Have you ever driven on the Bankhead Highway? Probably you have but just weren’t aware of it. The Bankhead Highway was the second transcontinental road in the United States; the first completely paved from East Coast to West Coast and came right through downtown Commerce and downtown Greenville. An earlier Lincoln Highway went from Washington, D. C. to San Francisco. It was an improved roadway financed with local funds, was impassable in winter, and crossed some of the highest peaks in the Rocky Mountains. In other words, it had a few too many drawbacks.
In 1916 Senator John Hollis Bankhead of Alabama spearheaded a movement to create a federally funded paved highway crossing the south from the South Lawn of the White House to San Diego. It provided year-round roads with lower grades; no mountains were crossed. The highway went south from the nation’s capital through Virginia to Georgia, turned west through Alabama and Mississippi, before following the Mississippi River to Memphis where it headed southwesterly through Arkansas into Texas. The All Texas Route, as it became known, traveled through Texarkana, Sulphur Springs, Commerce, Greenville, Dallas, Abilene, and Pecos into El Paso. From there it was almost a straight shot westward to San Diego. Along the way were a few Scenic Routes, such as the one that traveled across portions of Oklahoma and New Mexico.
The road was promoted as a means to boost rural economies at a time when it was desperately needed. Cities, towns, hotels, and diners all jumped on board when they realized the economic advantages of the new class of motoring tourists in the United States.
The Bankhead Highway was officially State Highway 1 in Texas and also known as Broadway of America all across its route. At Sulphur Springs the road turned northeast and followed what is today Highway 11. In Commerce, State Highway 1 later became Highway 24 or 224 today. It entered Greenville on North Stonewall Street, passing the “filling station” still standing just before the square. There it turned west along Lee Street, often referred to in advertisements of the Beckham Hotel as Broadway of America. After it crossed the Katy tracks it turned south on what is now Wellington Street. At the old gas station it turned west onto O’Neal Street. That street makes a southwesterly curve. From that point the route is rather blurred to me.

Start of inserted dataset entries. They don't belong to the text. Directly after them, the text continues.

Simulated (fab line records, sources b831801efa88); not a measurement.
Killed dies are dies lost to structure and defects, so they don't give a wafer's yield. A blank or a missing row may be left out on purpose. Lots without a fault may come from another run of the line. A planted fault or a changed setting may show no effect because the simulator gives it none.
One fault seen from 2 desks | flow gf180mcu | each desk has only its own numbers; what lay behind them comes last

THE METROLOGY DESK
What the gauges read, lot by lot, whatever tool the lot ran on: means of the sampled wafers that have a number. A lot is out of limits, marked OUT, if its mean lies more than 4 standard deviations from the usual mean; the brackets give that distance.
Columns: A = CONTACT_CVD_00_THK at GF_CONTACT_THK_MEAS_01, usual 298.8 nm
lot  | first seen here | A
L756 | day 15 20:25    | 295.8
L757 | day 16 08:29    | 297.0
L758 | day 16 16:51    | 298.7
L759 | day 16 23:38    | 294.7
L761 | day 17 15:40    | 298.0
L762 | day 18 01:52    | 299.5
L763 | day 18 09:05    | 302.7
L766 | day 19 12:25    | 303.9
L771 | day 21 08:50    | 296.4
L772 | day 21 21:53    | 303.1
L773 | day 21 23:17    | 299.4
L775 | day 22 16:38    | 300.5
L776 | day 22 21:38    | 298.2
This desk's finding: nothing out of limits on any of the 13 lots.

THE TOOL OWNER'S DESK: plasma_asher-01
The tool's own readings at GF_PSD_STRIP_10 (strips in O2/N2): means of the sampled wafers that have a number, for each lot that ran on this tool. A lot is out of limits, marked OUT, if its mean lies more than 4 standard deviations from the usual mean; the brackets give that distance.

However, there were alternate routes through the Black Lands of Texas and Mississippi to avoid the swampy conditions in wet seasons. In 1920 the War Department moved a convoy of fifty trucks and jeeps across the country to publicize its part in the victory in Europe. Deciding that trucks loaded with tanks were too heavy for the established Bankhead Highway, they went from Mount Vernon to Paris and Sherman before turning south through McKinney and into Dallas. That route covers higher ground and less likelihood of getting stuck in the mud.
In 1921 W. Walworth Harrison took his mother and two female cousins on a road trip to California. It took almost all summer. Harrison kept a detailed journal that is in the Greenville library named for him. The most interesting thing I found was that when he left Greenville, he drove to Farmersville and McKinney before turning south the pick up the official Bankhead Highway in Dallas. I know the road went through downtown Garland and probably passed through Rockwall, but why go out of the way to McKinney. I suspect the road was like pioneer roads, it pointed you in the right direction with no off-ramps and tollbooths to guide your drive.